So, when you find you have no idea where to go and there’s nothing there, that’s when you’re beginning to wake up. And then,
When there’s nothing to work on you come to the deepest awakening.
So, it’s not something you can make happen. This is very important. What we’re doing in practice is creating the conditions. Opening the possibilities. T.S. Eliot refers to this as, “For us there is only the trying, the rest is not our business.” And you can see when we look at it this way, the importance of faith, just opening to whatever’s there. You can’t control it, don’t control it and you just open to it. Again, from Four Quartets, “Wait without hope for hope would be hope for the wrong thing. Wait without love, for love would be love of the wrong thing. Wait without thought for you are not yet ready for thought. There is yet faith, but the fai…” How’s it go? Something along the lines of, “Faith is found in the waiting.” So, it’s just like, letting yourself be completely open without trying to control anything in your experience. This is very, very deep and very tough. You practice this every day.
And whether you’re doing noting practice as in the vipashyana tradition, or whether you’re doing koan practice in the zen tradition. Or whether you’re doing resting with the breath or whatever, all of these practices you can approach this way of just really opening without any sense of expectation. And this is something that Rinpoche was constantly encouraging us to do, even though we were doing an awful lot of very often quite complex meditation techniques. He would always say, “You do this. Do it without any expectation. Just do the practice, open to what’s there.” And just being in whatever is there.
You know, we were always thinking, “Well, I’ll get this ability and then I’ll get this and build up here. And do this, this and that.” But with that you get all this busyness going on and he was constantly discouraging that. Just saying, “Just be in what you are experiencing.”
Last two lines,
May these pith instructions, that cover the essentials of mahamudra, abide in the hearts of all worthy beings.

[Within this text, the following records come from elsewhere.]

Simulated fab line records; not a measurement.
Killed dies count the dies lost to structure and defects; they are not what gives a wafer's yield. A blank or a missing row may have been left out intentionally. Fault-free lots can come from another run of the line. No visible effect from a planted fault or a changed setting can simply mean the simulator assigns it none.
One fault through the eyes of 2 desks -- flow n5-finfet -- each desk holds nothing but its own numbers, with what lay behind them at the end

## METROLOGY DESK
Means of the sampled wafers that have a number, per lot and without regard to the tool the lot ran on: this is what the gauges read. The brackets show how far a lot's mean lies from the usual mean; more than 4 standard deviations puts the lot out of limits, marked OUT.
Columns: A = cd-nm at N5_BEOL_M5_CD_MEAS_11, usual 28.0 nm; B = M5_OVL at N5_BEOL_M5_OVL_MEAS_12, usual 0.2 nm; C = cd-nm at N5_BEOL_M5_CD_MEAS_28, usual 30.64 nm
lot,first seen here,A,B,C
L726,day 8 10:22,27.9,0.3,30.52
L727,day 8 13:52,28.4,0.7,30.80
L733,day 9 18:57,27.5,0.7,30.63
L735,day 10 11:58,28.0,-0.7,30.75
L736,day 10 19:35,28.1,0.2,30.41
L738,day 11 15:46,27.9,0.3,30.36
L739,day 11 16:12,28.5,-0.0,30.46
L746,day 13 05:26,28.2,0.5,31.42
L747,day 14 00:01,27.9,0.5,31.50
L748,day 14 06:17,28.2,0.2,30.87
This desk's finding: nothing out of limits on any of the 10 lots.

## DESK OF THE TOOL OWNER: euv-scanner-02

Okay. So, there we are. Any questions? Clear as a bell, right? Okay. In closing, what I want to do, I’ve got a couple of announcements, later, but, what I’d like to do right now, and we can start with Nava. Pass the microphone. So, I’d just like to hear from each of you one thing that you’ve got out of this class. Joe, you have the mic, can you pass it over? No, you don’t have to start. We’ll just go around. [Pause]
Nava: Well, it’s a reminder for me to really open up. We talked about the heart, to open up to whatever experience, whatever I experience. And it is very powerful for me. It’s very healing and very powerful.
Ken: Okay. Chuck? Oh, Peter’s fine.
Peter: I like the very first part where we rested in the space. Where we just [unclear], and just sit there and rest.
Ken: Okay.
Student: I’m with Nava, but opening the heart and keep returning to opening the heart to experience is really very powerful.
Student: I have a friend who misread the punctuation on one part of the prayer where it says, “What is profound and totally true may…” What is that line? “And through the force of what is profound and totally true”. Well, she was reading it, “Through the force of what is profound and totally true.” And that’s such a hard…much harder chore to find something that is profound and totally true rather than to find out what is and recognize it as profound and totally true, I think mahamudra speaks to that.
Ken: Okay.
Student: Just that sense of always starting from scratch, like that…just let go of all these assumptions and staying close to your experience.
Ken: Okay.
Student: I learned a new practice, this practice of opening first of all to senses and then feelings and then thoughts and then everything and then this heart thing. [Laughter]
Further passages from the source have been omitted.